In the Georgian and Victorian eras the class system was at its evil height. Lower, middle and upper clearly defined. You knew where you belonged. There was no getting away from it.
Nowhere was this more clearly noticeable than in the big houses of the day – the upstairs downstairs syndrome. It wasn’t just the big houses though, even less grand town houses and later Victorian detached red bricks in the suburbs. Witness the tradesmen’s entrance. Wouldn’t want the meat delivered to the front door – would we? Round the side with you. Another feature was the back stairs, built so staff wouldn’t use the main hallways as they went about their tasks and bump into the master.

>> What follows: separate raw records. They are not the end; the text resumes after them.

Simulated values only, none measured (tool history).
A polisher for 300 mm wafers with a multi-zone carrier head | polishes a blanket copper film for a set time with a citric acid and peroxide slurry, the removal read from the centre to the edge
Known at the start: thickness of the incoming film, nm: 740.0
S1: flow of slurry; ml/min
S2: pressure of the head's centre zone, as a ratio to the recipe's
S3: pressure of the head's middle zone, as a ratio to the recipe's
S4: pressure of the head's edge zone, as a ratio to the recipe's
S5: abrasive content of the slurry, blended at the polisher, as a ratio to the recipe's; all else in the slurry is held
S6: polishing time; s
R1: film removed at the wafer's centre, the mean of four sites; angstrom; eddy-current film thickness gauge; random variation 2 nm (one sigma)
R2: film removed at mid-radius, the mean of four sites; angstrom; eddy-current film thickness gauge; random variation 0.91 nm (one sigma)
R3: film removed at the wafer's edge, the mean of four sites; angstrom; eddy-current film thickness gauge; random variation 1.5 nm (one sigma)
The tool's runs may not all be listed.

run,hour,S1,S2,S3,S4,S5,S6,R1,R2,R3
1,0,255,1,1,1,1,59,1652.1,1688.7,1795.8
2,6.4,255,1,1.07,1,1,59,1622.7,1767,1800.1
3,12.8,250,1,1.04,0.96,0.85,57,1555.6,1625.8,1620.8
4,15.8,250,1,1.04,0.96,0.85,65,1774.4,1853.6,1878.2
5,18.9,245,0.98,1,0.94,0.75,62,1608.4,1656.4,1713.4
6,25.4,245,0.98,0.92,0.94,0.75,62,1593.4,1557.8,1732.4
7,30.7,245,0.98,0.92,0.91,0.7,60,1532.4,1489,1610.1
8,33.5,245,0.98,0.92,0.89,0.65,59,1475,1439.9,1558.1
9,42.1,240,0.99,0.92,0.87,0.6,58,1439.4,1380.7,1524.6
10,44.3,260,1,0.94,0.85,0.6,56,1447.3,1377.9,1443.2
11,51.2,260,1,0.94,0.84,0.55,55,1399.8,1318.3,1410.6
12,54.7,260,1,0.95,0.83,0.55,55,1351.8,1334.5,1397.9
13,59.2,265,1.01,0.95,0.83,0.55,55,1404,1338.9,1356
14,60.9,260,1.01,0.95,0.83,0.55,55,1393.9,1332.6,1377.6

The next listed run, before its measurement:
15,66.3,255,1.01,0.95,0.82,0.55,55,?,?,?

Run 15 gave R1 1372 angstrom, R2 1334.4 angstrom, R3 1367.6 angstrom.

In the same way, doors were graded according to the status of the room and its user. The ground floor warranted the best doors. Good thick 4 or 6 panel with nice mouldings and often of polished hardwood to impress one’s visitors. Onto the first floor, where visitors rarely went, the doors would still be well made, probably painted and of good quality but definitely not as fine as downstairs and then up to the servants’ quarters on the top floor where the quality definitely dropped. After all why spend money up there. Thin 4 panels with no mouldings, often of smaller size but strangely, still well made with full mortise and tenon joints and quite useable today. Gems compared to the current offerings of moulded plastic and mdf.